By default, the shell runs interactively, but you can also pipe contents through
stdin instead. The contents will be interpreted exactly as if you had typed it
yourself and the result will be spit in stdout (it includes your typed in
contents because the Collapse OS console echoes back every character that is
sent to it.). This feature is useful for automated tests in tools/tests/shell
.
zasm
zasm/zasm
is apps/zasm
wrapped in an emulator. It is quite central to the
Collapse OS project because it's used to assemble everything, including itself!
The program takes no parameter. It reads source code from stdin and spits
binary in stdout. It supports includes and had both apps/
and kernel
folder
packed into a CFS that was statically included in the executable at compile
time.
The file zasm/zasm.bin
is a compiled binary for apps/zasm/glue.asm
and
zasm/kernel.bin
is a compiled binary for tools/emul/zasm/glue.asm
. It is
used to bootstrap the assembling process so that no assembler other than zasm
is required to build Collapse OS.
This binary is fed to libz80 to produce the zasm/zasm
"modern" binary and
once you have that, you can recreate zasm/zasm.bin
and zasm/kernel.bin
.
This is why it's included as a binary in the repo, but yes, it's redundant with the source code.
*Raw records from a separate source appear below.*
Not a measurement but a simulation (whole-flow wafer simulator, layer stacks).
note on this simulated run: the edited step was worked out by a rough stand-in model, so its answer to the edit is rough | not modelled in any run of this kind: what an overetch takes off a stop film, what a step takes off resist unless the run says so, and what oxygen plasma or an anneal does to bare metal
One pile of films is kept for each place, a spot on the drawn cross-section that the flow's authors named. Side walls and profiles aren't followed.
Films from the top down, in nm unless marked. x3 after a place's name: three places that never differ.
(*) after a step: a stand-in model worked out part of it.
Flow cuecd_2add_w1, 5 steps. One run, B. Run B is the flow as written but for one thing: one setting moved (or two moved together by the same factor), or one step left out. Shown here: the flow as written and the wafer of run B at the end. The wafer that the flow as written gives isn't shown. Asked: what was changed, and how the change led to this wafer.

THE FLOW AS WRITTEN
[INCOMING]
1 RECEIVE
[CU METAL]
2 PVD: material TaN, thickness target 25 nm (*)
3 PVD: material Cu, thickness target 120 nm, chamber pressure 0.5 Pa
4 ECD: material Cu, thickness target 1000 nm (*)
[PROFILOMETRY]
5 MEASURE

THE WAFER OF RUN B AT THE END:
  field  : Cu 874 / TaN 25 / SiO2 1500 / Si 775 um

Those binaries can be updated with the make updatebootstrap
command. If they
are up-to date and that zasm isn't broken, this command should output the same
binary as before.
avra
In the zasm
folder, there's also avra
which is a zasm compiled as an AVR
assembler. It works the same way as zasm except it expects AVR mnemonics and
spits AVR binaries.
runbin
This is a very simple tool that reads binary z80 code from stdin, loads it in
memory starting at address 0 and then run the code until it halts. The exit
code of the program is the value of A
when the program halts.
This is used for unit tests.
Problems?
If the libz80-wrapped zasm executable works badly (hangs, spew garbage, etc.),
it's probably because you've broken your bootstrap binaries. They're easy to
mistakenly break. To verify if you've done that, look at your git status. If
kernel.bin
or zasm.bin
are modified, try resetting them and then run
make clean all
. Things should go better afterwards.
If that doesn't work, there's also the nuclear option of git reset --hard
and git clean -fxd
.
If that still doesn't work, it might be because the current commit you're on is broken, but that is rather rare: the repo on Github is plugged on Travis and it checks that everything is smooth.